In the immediate weeks that followed, Texas:

  • Blew a double-digit lead to and lost to Oklahoma State.
  • Well-timed Bye week (let's assume they focused on not blowing double-digit leads)
  • Blew a double-digit lead and lost to Baylor.
  • Blown out by Iowa State. Didn't blow a double-digit lead.
  • Lost at home to Kansas, ending KU's 13-year (!) Big XII road drought.
  • Lost to West Virginia.

That's a six-game slide with a roster containing recruiting classes ranked 3rd, 3rd, 8th and 15th nationally. You can try and find another six-game losing streak in Texas' history, but you will fail so don't waste the effort.

And while that Texas slide was reaching its crescendo, this story broke:

Pole Assassin made her societal debut the week of the Iowa State blowout, so perhaps Texas tanked that game as a tactic to distract America from her and her monkey - but then a Longhorn player leaked a Texas assistant's tirade and hey that's not how you get people to stop rubbernecking at you.

This was all authentic, disastrous and excruciatingly funny. Anyway, let's continue to last weekend:

  • Quinn Ewers transfers from Ohio State, shines briefly, promptly gets hurt.
  • Blew 4th quarter lead and lost to Alabama.
  • Blew double-digit lead and lost to Texas Tech.

This all began with Caleb Williams on 4th and inches and a 21-point lead. College football is basically mushrooms. It can pair well with pizza, it could make you hallucinate and euphoric - or whoops you made a mistake with one and now you're dead.

INTERMISSION

The Solo

Situational regulars have known for years I am an absolute harlot for sugary chewing gum 1980s pop music. I completed grades one through 11 during the decade. It's my childhood soundtrack.

I enjoyed my childhood, so that music feels good. Apologize for bragging here, but I accomplished amazing feats as a child, like turning my head to look at something without accidentally straining my neck and paralyzing myself with pain.

I could eat two slices of pizza without gaining 17 lbs of water weight. My back never locked up even once; my spine was elastic the entire decade. Schlocky 80s jams remind me of a bygone era when I basically had super powers.

DeBarge was on the marquee from 1983-85 during the genre's schlock peak when pop music briefly hijacked Calypso, creating a series of G-rated party bangers which captivated immortal suburban children like me into believing they could dance and dance well.

Rhythm of the Night features a fake jazz-flute solo. Let's answer our two questions.

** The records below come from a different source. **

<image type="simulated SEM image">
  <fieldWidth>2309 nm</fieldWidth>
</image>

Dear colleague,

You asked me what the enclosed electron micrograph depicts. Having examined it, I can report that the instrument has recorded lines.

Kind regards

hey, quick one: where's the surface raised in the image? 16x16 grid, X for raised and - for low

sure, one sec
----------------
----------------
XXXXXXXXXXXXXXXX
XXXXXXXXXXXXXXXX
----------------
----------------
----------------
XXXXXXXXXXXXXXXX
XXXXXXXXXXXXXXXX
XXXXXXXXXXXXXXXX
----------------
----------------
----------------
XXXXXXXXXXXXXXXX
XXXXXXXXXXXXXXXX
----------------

Is the soloist in this video actually playing the fake jazz flute?

DeBarge siblings Eldra, Mark, Randy, Bunny and James all had keyboard fluency, but Jeff Lorber - not a DeBarge sibling - was tapped in to deliver this solo via Yamaha DX7, the MVP of 80s synthesizers. Jeff does not appear in this video, because rocking a fake jazz flute solo in a fake Calypso song wasn't a brand DeBarge wanted to convey. VERDICT: No.

Does this fake jazz flute solo slap?

The final boss battle of reappropriated Calypso mid-80s pop songs is DeBarge's Rhythm of the Night vs. Lionel Richie's All Night Long, which as we discussed two seasons ago features a gibberish solo. Richie is the 1-seed here but both solos were so inauthentic we're looking at a double-disqualification, despite the fact both songs absolutely shred. VERDICT: Slaps, without herniating a disc.

The Bourbon

There is a bourbon for every situation. Sometimes the spirits and the events overlap, which means that where bourbon is concerned there can be more than one worthy choice.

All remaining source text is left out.